SOUTH TAMPA - Even moderate rain used to mean flooding on Alline Avenue and nearby Coachman Avenue.
Water would pool in the roadways, sometimes creeping up into homes. Residents couldn't drive their cars in or out of the neighborhood, which sits in a former lake basin.
But in the last few months, since the city installed a $4.82 million pump, water hasn't been a problem, neighbors say.
The pump station - disguised as a white house at 2921 W. Alline Ave. - has passed its first tests, said city public works director Irvin Lee.
"We had quite a bit of rain last month to take it through it's shakedown cruise, so to speak," Lee said. "It's done wonderfully."

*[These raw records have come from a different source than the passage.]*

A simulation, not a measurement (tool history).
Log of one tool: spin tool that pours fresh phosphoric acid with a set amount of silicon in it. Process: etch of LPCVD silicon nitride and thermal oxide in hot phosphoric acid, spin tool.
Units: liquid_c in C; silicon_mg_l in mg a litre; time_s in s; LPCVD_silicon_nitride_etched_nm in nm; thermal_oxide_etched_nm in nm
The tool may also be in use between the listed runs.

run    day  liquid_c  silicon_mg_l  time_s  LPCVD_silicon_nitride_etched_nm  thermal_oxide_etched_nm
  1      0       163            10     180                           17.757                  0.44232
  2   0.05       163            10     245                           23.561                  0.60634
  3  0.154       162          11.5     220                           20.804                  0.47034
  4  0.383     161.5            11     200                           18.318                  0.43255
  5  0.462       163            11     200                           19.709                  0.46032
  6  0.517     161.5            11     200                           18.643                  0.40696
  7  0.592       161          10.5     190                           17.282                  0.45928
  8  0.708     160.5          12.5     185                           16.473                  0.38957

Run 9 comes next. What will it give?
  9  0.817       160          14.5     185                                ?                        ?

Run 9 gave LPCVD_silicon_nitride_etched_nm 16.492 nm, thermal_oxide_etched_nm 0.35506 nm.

Work began on the station in 2011 and the pump has been operating since January. It is hidden in a city-owned, 1,200-square-foot "house"a few blocks north of Bayshore Boulevard, complete with landscaping, chimney and backup generators.
The large underground pumps drain the storm water from within about a five-mile radius into Hillsborough Bay off Bayshore Boulevard. Backflow protectors keep saltwater from entering the drainage pipes during high tide.
"The entire system, not only the pumps themselves, has performed as advertised," Lee said.
But it is not a quick fix for other area flooding issues, like backups on Bayshore Boulevard after heavy storms and high tide. There are a number of reasons why Bayshore floods the way it does, he said.
The primary goal of the pump is to keep water from washing into nearby homes, Lee said.
"It sure helps, but it is not a magic bullet for Bayshore flooding," he said.
Audrey Walden, who lives on the block, said she just got back from a trip out of the country the other day, and she couldn't see any flooding or drainage problems in the neighborhood.
"There's no water in my house and I usually hear from the neighbors if it's bad," she said.
Jim Handly, who lives at the corner of Alline and Bayshore, said there hasn't been any flooding after all the rain this week. Water never got into his home before the pump was installed, but he remembers hearing from neighbors who found fish in their garage or whose cars had washed out of their driveways.
The streets is dry thanks to the new pump.
"Whatever it's supposed to do, it's doing," Handly said.